There is a quiet difference between a student and a self-captain of learning. A student waits to be told what to learn next; a self-captain decides. A student measures success by grades; a self-captain measures success by whether the next decision was honest. A student says “I’ll do it when the deadline arrives”; a self-captain says “I will do it on Tuesday at 7pm because that is when this matters most to me.”
You are not yet fully a self-captain. Neither am I — neither is your tutor. Self-captaincy is not a destination; it is a practice. But Stage 10 is the stage where SPHERE asks you to take the practice seriously, on purpose, with evidence.
The Self-Determination Theory, Developed by Deci and Ryan, names three psychological needs that humans must satisfy to learn well: autonomy (the sense that you chose this), competence (the sense that you are getting better), and relatedness (the sense that you are doing this with others who care). Stage 10 puts the spotlight on autonomy without abandoning the other two.
Three concrete shifts that happen this week:
From assignment to commitment. You will replace at least one externally-set deadline with an internally-set commitment — and keep it.
From “I should” to “I choose”. You will rewrite three sentences from your past notebook that begin with “I should” into sentences that begin with “I choose” — and notice which feel honest and which feel forced.
From feedback as judgement to feedback as data. You will revisit the tutor feedback from Pillars 1, 2, and 3, treating each comment as a data point for your next iteration, not a verdict on your worth.

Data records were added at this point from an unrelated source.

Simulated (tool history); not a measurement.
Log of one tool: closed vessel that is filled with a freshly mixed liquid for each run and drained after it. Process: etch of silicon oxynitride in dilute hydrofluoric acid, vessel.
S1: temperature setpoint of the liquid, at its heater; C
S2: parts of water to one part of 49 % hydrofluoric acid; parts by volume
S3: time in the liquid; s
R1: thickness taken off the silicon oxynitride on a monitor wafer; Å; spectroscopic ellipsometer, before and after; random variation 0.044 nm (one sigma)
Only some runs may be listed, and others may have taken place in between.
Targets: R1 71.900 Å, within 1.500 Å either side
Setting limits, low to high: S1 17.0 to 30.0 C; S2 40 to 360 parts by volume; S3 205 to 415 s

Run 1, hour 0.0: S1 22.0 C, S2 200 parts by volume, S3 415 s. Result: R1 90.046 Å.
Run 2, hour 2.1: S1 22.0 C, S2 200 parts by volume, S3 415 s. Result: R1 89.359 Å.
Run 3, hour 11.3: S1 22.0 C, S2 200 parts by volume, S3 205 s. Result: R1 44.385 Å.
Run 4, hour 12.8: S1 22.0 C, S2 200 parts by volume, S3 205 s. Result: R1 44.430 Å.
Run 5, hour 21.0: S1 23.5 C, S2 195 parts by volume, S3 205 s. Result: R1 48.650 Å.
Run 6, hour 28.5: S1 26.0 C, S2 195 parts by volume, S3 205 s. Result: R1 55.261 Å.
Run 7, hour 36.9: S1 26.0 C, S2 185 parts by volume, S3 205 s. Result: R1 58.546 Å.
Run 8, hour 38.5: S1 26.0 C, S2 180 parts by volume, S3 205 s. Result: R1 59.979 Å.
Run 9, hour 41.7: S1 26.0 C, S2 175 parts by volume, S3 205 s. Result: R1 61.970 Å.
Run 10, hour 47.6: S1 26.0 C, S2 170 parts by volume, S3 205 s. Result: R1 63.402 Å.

In the audio interview clips embedded below, three SPHERE alumni from prior cohorts speak about the moment when their relationship to learning changed. They do not say “I became smarter”. They say “I started deciding.”
💡 Bella’s tip: Autonomy is not the absence of structure. It is the practice of building your own structure on purpose. The freest scientists I have ever met have the most disciplined notebooks.